Talk Story with Perry Martin

Martin uses a baseball analogy to warn educators everywhere: If a pitcher makes the same pitch to every batter all the time, he will eventually lose. Martin’s goal is to disrupt archaic methods so educators can nurture students to navigate both sides of their brains – and think big. He talks to managing editor Gina Gelber about the future of education.
There are about 118 private schools serving more than 36,000 students in Hawaii. What is their biggest challenge?
It’s defining what a thriving school is. We all survive, but there is a big gap between surviving and thriving. Doing the wrong thing for a long time will make you go off a cliff.
The gap between thriving and surviving is not so much something we see, it is how we think. It is the thought process of why are we in this business. It’s critical because that helps prioritize everything: your operations, your money, your faculty. When you get to the why, you break down barriers and change and innovate.
What changes are needed?
Before the Great Recession of 2008, everything was lined up for college preparation and then work. But there were about 8 million jobs lost between 2008 and 2012 – those jobs were middle-class jobs for middle managers. The job reports today say there has been a recovery, but not for those jobs.
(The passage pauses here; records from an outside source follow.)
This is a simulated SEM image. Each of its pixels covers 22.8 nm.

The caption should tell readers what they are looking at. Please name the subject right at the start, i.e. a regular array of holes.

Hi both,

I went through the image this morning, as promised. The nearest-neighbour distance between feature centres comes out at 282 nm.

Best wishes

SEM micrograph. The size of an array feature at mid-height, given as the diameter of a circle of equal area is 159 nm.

If you engineer backward, colleges, high schools and grade schools have to recognize these changes. Otherwise, we will have the highest-trained students in the world who can’t find jobs because they are groomed for jobs that aren’t there anymore. The only way we can prepare them is by looking at our curriculums and making them relevant.
Do you have to go to private school to get a good education in Hawaii?
Absolutely not. Education is specific per classroom and per school. With the right leadership anything is possible. Washington Middle School is a public school that attracts very bright students, the very best. It has a special leader and is a special school. Its math and science program is unmatched. Both independent and public schools have the ability to thrive and have the same gateway to excellence.
The average tuition for Hawaii private schools, including Kamehameha, is $7,535. That’s about $2,000 less than the national average, according to Private School Review, a national guide to independent schools. But that price still puts private schools out of reach for many local residents. What can private schools do to make education more accessible?
Everybody is looking for ways to bring more value to the customer so it can override the cost. You can also look at the power of reducing the number of schools. When you merge schools and gather their strengths, the outcome can be powerful. Also, every school should look to set up endowments to help keep education more affordable.
“We wanted a program that was unique and entrepreneurial that empowers students to speak up and be the bridge builders of tomorrow.”
But we also have to realize that the cost of preparing kids for the future is rising – the curve is higher. Take our new Mx Scholar Program for STEM & Aerospace, for example. The printers we use don’t cost $299, they are $10,000 apiece. Yet the kids have to learn that skill because it is going to be something they will use when they are 22 years old.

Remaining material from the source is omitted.